Conventions

Variable Names

Before discussing the formats, the conventions for vairable names needs to be clarified. These conventions are:

  • x = The random variable (time, stress etc.) array
  • xl = The random variable (time, stress etc.) array for the left interval of interval censored data.
  • xr = The random variable (time, stress etc.) array for the right interval of interval censored data.
  • c = Refers to the censoring data array associated with x
  • n = The count array associated with x
  • t = the truncation values for the left and right truncation at x (must be two dim, or use tl and tr instead)
  • r = risk set at x
  • d = failures/deaths at x
  • t = two dimensional array of the truncation interval at x
  • tl = one dimensional array of the value at which x is left truncated
  • tr = one dimensional array of the value at which x is right truncated

Data Formats

The conventional formats use in surpyval are:

  • xcnt = x variables, with c as the censoring scheme, n as the counts, and t as the truncation
  • xrd = x variables, with the risk set, r, at x and the deaths, d, also at x

All functions in surpyval have default handling conditions for c and n. That is, if these variables aren’t passed, it is assumed that there was one observation and it was a failure for every x.

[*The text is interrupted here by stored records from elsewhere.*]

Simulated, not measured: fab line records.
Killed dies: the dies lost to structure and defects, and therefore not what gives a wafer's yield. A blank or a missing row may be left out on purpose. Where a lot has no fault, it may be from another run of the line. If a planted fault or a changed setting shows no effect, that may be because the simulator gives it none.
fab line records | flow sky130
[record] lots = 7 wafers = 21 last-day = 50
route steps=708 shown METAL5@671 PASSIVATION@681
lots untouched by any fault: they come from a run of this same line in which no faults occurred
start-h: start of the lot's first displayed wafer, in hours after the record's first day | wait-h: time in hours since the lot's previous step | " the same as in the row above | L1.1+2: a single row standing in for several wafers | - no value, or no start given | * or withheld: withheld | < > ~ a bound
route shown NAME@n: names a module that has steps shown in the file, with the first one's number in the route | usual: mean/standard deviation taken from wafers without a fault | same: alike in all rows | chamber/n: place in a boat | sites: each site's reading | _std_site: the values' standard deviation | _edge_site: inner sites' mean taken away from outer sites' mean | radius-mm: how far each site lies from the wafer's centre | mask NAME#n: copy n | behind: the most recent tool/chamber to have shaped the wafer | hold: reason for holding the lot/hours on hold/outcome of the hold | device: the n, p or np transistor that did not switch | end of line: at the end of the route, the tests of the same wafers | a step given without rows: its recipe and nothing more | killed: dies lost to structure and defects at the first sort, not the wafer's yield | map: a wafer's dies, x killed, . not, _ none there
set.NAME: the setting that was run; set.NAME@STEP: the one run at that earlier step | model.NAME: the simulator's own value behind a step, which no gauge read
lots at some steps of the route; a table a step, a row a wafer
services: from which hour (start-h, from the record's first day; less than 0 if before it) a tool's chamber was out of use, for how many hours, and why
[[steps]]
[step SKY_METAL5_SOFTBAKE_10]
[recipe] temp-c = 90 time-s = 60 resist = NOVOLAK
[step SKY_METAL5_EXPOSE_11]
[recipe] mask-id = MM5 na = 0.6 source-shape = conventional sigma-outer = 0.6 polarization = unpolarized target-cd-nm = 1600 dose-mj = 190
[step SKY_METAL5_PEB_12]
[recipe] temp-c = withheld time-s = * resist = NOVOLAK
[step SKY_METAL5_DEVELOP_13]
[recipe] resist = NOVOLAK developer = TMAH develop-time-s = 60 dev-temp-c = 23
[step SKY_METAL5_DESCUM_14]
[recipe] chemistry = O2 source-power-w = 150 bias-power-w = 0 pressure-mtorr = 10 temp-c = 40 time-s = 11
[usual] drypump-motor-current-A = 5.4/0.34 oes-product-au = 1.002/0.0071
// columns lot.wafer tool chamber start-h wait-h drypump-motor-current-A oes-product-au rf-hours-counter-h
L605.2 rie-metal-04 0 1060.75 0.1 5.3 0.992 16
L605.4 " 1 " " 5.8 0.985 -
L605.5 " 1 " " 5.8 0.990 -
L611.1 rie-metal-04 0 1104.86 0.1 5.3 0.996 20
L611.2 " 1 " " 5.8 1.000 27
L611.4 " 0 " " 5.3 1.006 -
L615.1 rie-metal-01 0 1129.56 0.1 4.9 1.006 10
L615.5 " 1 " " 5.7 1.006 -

Surpyval fit() functions use the xcnt format. But the package has handlers for other formats to rearrange it to the needed format. Other formats are:

wranglers for formats:

  • fs = failure time array, f, and right censored time array, s
  • fsl = fs format plus an array for left censored times.

Censoring conventions

For the censoring values, surpyval uses the convention used in Meeker and Escobar, that is:

  • -1 = left
  • 0 = failure / event
  • 1 = right
  • 2 = interval censoring. Must have left and right value in x

This convention gives an intuitive feel for the placement of the data on a timeline.

Function conventions

There exists a relationship between each of the functions of a distribution and the others. This can be very useful to keep in mind when understanding how surpyval works. For example, the Nelson-Aalen estimator is used to estimate the cumulative hazard function (Hf), the below relationships is how distribution for this can be used to estimate the survival function, or the cdf.

_images/relationships.png

The above table shows how the function on the right, can be described by the function along the top row (I leave out the function describing itself as it is simply itself…). So, an interesting one is that the reliability or survival function, R(t), is simply the exponentiated negative of the cumulative hazard function! This relationship holds for every distribution.

The conventions for SurPyval are that each object returned from a fit() call has the ability to compute the following:

  • df() - The density function
  • ff() - The CDF
  • sf() - The survival function, or reliability function
  • hf() - The (instantaneous) hazard function
  • Hf() - The cumulative hazard function

These functions can be used to plot or even in optimisers so that you can optimize decisions that you are guiding with your survival analysis.